Setting Up Emergency Housing Harder Than It Seems

March 29, 2006
Reported by Vince Atkinson

Its been over six months since Hurricane Rita slammed the Louisiana coast, but many people are still homeless. We have all seen the images of FEMA mobile homes and travel trailers sitting empty and unused. 7 News decided to sit down with some local FEMA workers to find out what is taking so long. On the surface it may look like workers are dragging their feet, but after doing some investigating, it turns out that may not be the case.

The sights and sounds of construction can be found nearly 24 hours a day at a massive FEMA mobile home and travel trailer park in Lake Charles. Still, all of the emergency housing units sit unused. That may be a little hard to swallow for folks that were made homeless by Hurricane Rita. As it turns out, there is an explanation. FEMA Housing Assistance Manager Ramona Van Cleve said, "You can't just walk in and say I want a house here. You have to start with the ground and work up."

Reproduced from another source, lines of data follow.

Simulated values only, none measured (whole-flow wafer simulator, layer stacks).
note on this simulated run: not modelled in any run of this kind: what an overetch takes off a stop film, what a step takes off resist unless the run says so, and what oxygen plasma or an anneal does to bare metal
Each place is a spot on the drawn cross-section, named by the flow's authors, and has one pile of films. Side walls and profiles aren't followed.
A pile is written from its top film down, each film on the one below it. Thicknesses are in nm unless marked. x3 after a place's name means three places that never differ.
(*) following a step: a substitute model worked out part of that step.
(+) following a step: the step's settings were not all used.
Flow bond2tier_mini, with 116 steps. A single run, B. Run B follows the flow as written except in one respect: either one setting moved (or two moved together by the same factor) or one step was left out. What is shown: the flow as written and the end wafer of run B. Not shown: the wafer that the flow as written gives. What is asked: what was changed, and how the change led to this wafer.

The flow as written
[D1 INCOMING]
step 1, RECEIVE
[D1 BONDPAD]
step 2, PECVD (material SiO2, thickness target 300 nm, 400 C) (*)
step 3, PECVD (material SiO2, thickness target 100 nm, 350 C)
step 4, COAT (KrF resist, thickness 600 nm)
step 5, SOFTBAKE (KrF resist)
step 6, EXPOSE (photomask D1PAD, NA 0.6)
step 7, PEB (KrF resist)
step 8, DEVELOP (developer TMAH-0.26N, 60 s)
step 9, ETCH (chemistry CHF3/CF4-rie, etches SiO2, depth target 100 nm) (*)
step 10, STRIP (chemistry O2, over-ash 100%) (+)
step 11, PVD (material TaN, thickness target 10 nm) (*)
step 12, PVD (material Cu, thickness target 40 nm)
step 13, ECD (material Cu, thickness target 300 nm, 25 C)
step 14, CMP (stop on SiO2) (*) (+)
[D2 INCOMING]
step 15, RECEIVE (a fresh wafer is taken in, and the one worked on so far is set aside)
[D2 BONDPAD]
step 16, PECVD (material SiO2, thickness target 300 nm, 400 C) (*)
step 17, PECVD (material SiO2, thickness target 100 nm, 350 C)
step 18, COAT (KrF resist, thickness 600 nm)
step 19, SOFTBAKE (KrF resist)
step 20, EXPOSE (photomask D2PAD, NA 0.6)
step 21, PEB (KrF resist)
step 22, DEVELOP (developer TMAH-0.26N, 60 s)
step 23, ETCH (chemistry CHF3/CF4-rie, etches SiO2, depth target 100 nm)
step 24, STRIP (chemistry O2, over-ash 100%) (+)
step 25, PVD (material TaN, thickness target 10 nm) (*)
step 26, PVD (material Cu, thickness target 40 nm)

Construction workers in Lake Charles had the daunting task of turning pasture land into a mobile home park, and they had to do it in a matter of months. That might not sound very hard, at least on the surface. Van Cleve said, "We had to go by the requirements of the state of Louisiana, and the requirements of the city, and the requirements of the federal government to provide necessary utilities." In other words, FEMA has to meet all of the requirements of new construction. The rules may sound a bit excessive under the circumstances, but until the rules are changed FEMA has no choice but to follow the laws that were put in place by other federal and state agencies.

Workers with FEMA say people will begin moving into a new temporary housing site in Lake Charles sometime in mid-April. When the new housing site is completed it will be home to more than 400 families.